This statistic comes from a recent commentary from the Pew Research Center For the People and the Press:
Party identification is not a particularly stable attitude. Many people go back and forth on how they regard themselves. When respondents are surveyed and then re-interviewed at a later date, substantial minorities give different answers. In November 2000, after the presidential election, Pew re-interviewed 1,113 voters who had participated in a survey in September of that year. In the period between the surveys, 18% of voters answered the party affiliation question differently than they had just two months earlier.

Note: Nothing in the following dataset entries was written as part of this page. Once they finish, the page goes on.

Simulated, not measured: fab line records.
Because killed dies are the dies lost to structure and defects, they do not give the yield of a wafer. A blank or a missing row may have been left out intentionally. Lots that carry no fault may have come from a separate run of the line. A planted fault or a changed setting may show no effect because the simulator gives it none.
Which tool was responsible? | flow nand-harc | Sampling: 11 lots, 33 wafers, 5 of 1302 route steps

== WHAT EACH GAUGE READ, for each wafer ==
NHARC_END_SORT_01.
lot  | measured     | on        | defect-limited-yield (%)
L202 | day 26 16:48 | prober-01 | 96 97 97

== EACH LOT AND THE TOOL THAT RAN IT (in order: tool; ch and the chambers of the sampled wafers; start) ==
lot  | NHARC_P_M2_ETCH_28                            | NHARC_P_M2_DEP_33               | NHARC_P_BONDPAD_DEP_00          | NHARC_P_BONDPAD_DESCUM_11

Whoa, that does seem pretty unstable. 18% switched in a period of just two months! A table which accompanied the commentary lays it all out, as well as similar data from 1992 (26%) and 1988 (16%). Since it's For the People, that table is reproduced at right, without persmission (hint on tables: the last row has the affiliation totals at first polling, the last column has totals at second polling, and the inner 3 by 3 matrix tracks the movement between groups). Pew seems to have the goods. Or at least they do until you recall one simple fact:
"Independent" is not a political party.
continued...
Upon closer inspection of the data tables, one discovers that the vast majority of those "substantial minorities" who changed identification did not actually switch parties, they rather moved back or forth between
one of the parties and Independent. In the 3 elections cited, the percentage who actually
switched parties was actually only
2-4% and in every case there was equal movement in both directions -
no net gain for either side on that account. Furthermore, the movement into and out of the Independent pool tends to balance out on each side, such that the overall proportion of self-described Democrats to Republicans is what you might call "particularly stable."
- 1988 (Oct-Nov) D:R went from 53.8 : 46.2 to 50.0 : 50.0 (-3.8 %)
- 1992 (Jun-Nov) D:R went from 55.2 : 44.8 to 55.2 : 44.8 (0.0 %)
- 2000 (Sep-Nov) D:R went from 55.4 : 44.6 to 55.9 : 44.1 (+0.5 %)
In conclusion, based on this data from Pew and on the long standing party ID numbers highlighted
elsewhere, it's very difficult to explain, for example, the recent Gallup poll that sampled at a D:R ratio of 41.8 : 58.2 (an
11.4% pickup from Pew's January-June 2004 numbers).